Anthropocene

The term Anthropocene is used by some scientists to describe the most recent period in the Earth's history, starting in the 18th century where the activities of the human race first began to have a significant global effect on the Earth's climate and ecosystems. The term was coined by the Nobel Prize winning scientist Paul Crutzen, who regards the influence of mankind on the Earth in recent centuries as so significant as to constitute a new geological era.

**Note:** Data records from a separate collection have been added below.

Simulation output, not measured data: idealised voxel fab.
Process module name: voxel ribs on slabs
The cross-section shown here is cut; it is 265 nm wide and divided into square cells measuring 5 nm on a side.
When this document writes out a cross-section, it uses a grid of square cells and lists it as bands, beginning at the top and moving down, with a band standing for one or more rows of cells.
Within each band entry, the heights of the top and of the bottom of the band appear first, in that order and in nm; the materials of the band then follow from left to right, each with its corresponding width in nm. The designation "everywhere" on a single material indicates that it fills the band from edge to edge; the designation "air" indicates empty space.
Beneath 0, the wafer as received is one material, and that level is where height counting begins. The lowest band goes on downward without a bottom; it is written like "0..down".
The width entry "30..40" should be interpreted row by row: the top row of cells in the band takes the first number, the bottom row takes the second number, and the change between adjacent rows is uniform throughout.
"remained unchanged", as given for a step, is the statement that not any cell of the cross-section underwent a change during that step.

The very early anthropocene might be considered to have onset following the most recent ice age, with Homo sapiens by then dispersed across the continents, and the neolithic revolution. These brought forward agriculture and animal husbandry over hunter-gatherer subsistence, and were followed by a wave of extinctions, beginning with large mammals, and land birds, but by now having finished off or severely pressuring many others - even the biomass of vertebrate life in the oceans. Mankind became not just another runaway species enjoying an ecological release, but as a keystone species, has shaped the global ecology and environment with ever increasing disequilibrium. The environmental changes are big, and may be lasting.

One obvious geological signal of mankind's activity is increasing atmospheric carbon dioxide (CO2) content. How much of this has come about by continental deforestation or oceanic reductions in fish and release of dynamically fixed carbon from living biomass, or only by combustion of fossilized carbon in fuels is not known. Perturbation of a temperature-sensitive oceanic biochemical 'carbon sink' might also account for disequilibrium. During the glacial-interglacial cycles of the past million years, CO2 varied by approximately 100 ppm (from 180 ppm to 280 ppm). As of 2005, anthropogenic net emissions of CO2 have increased its atmospheric concentration from 280 ppm (pre-industrial "equilibrium") to more than 380 ppm.